Hi,
As mentioned in other threads there is a bit of lacking documentation when it comes to using Azure and GCS as storage backends.
While waiting for such documentation to be created, I’d like to share the problem I’m facing, with hopes of that the fix is swift.
Problem: Read / Write to an array on Azure Blob storage is not working.
Using the following simple script (account secret and sas-token redacted) in an effort to create a simple array:
import tiledb
import numpy as np
def create_array(x_dim, y_dim, array_name, tiling = 1):
print("Creating array")
time_dim = tiledb.Dim(name="time", domain=(0, x_dim), tile=x_dim, dtype=np.int32)

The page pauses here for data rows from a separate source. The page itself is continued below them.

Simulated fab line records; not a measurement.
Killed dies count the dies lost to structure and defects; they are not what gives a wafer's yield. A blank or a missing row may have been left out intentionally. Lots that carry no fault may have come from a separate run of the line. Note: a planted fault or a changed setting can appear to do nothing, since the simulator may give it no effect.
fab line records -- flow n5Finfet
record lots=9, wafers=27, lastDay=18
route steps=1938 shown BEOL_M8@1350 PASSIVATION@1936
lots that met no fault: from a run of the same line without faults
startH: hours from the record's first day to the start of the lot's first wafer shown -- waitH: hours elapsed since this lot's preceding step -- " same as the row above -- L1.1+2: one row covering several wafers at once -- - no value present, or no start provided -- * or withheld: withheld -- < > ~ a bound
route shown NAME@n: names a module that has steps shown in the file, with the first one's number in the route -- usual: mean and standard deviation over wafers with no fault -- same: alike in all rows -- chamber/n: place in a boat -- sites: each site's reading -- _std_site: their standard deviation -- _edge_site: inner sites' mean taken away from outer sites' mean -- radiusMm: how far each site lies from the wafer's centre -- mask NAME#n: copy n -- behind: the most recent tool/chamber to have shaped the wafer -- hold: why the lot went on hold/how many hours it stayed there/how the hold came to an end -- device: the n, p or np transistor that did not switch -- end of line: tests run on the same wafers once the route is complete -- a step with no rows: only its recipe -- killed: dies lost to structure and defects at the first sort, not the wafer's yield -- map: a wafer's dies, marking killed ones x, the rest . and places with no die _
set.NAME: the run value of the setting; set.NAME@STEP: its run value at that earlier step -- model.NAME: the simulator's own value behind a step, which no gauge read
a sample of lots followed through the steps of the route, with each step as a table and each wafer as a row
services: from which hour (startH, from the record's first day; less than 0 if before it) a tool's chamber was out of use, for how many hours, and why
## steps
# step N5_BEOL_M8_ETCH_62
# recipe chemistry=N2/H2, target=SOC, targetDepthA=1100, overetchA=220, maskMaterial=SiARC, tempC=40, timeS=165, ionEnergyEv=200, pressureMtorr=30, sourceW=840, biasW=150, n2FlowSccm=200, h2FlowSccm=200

attribute_dim = tiledb.Dim(name="attribute", domain=(0, y_dim), tile=tiling, dtype=np.int32)
dom = tiledb.Domain(time_dim, attribute_dim)
attr = tiledb.Attr(name="value", dtype=np.int32)
schema = tiledb.ArraySchema(domain=dom, sparse=False, attrs=[attr], tile_order='col-major')
tiledb.Array.create(array_name, schema)
# Set up config
config = tiledb.Config()
config["vfs.azure.use_https"] = "true"
config["vfs.azure.storage_account_name"] = "tiledbtest"
config["vfs.azure.storage_account_key"] = "<my-account-secret>"
config["vfs.azure.storage_sas_token"] = "https://tiledbtest.blob.core.windows.net/25504f45-1975-4294-86d6-f90f7cde738f?sp=racwdli&st=2022-09-27T08:53:11Z&se=2022-09-28T16:53:11Z&spr=https&sv=2021-06-08&sr=c&sig=<sas-token-signature>"
# Define a TileDB context
ctx = tiledb.Ctx(config=config)
storage_acc = "tiledbtest"
container = "25504f45-1975-4294-86d6-f90f7cde738f"
azure_uri_manual = f"azure://{storage_acc}.blob.core.windows.net/{container}/"
# Create an array
x, y = 2, 1
create_array(x, y, azure_uri_manual)
seems to time out (during blob reading), this is the error message:
File "/workspace/tiledb/tiledb_azure.py", line 12, in create_array
tiledb.Array.create(array_name, schema)
File "tiledb/libtiledb.pyx", line 3552, in tiledb.libtiledb.Array.create
File "tiledb/libtiledb.pyx", line 575, in tiledb.libtiledb._raise_ctx_err
File "tiledb/libtiledb.pyx", line 560, in tiledb.libtiledb._raise_tiledb_error
tiledb.cc.TileDBError: [TileDB::Azure] Error: List blobs failed on: azure://tiledbtest.blob.core.windows.net/25504f45-1975-4294-86d6-f90f7cde738f/__schema/
I have verified that both the secret and sas-token can be used to list and create blobs using Azures python API independently from TileDB.
I have three questions:
- Do you have a working example of using Azure Blob Storage as backend with SAS tokens?
- Is there additional verbosity I can toggle to help with troubleshooting?
- Is there a flag to control if access to Azure is done using the secret or SAS-token? Or is it simply that it tries using SAS-token if present, otherwise account-key?
Things that might be clues:
- TileDB does not seem to be using the credentials properly, or is attempting to access an endpoint which does not exist, because posting an invalid configuration of storage account + credentials does not cause immediate 4XX, simply times out in the same manner.
Let me know if you require additional information / debug traces.
Best Regards,
David